Saturday night the buyer showed up at the seller's home, looking like a college student, the seller said. The suspect arrived at the victim’s home at approximately 7:45 p.m., according to Montgomery County police.

The seller allowed the suspect into the front foyer of his home. As the suspect was examining one iPad, he then grabbed the other iPad from the man’s grasp and ran off.

A neighbor says her young niece was just steps away as the thief sprinted into the woods to get away.

“I really don't like it, I don't trust it very much,” the neighbor said about Craigslist. She would only give her first name, Maria. “I think it’s very unsafe.”

Police say the website allows thieves to surf for victims. A Montgomery County police spokesman tells ABC7 to complete sales in a public area and never agree to meet a buyer alone. Police recommend to demand an ID before presenting money or merchandise.

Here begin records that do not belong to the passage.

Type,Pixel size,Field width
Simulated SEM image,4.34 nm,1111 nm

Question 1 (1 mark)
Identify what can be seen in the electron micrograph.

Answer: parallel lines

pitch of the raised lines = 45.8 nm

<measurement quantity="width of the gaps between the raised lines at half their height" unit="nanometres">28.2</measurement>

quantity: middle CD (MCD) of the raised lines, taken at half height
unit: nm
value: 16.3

Police advise anyone who is selling property to follow these guidelines:

• If possible, do not go alone and meet in a public, well-traveled, and well-lit location.
• Let a family member or friend know your destination and the time of your appointment.
• Never allow anyone into your home, if at all possible.
• If you have an immoveable item to sell, have a friend and/or family member with you when the buyer arrives at your home.
• Prior to meeting a buyer, obtain a valid phone number and name from the buyer.
• When meeting the subject, ask for a valid government photo/identification card.
• If at all possible, obtain a license plate number from the buyer’s vehicle.

“These people will take every opportunity to take what belongs to you and they want,” Officer Howard Hersh said.

The iPad victim says he will take precautions in the future. “I will think twice before I sell anything expensive there,” he said. “Before any transaction I think I should have my friend or another person with me.”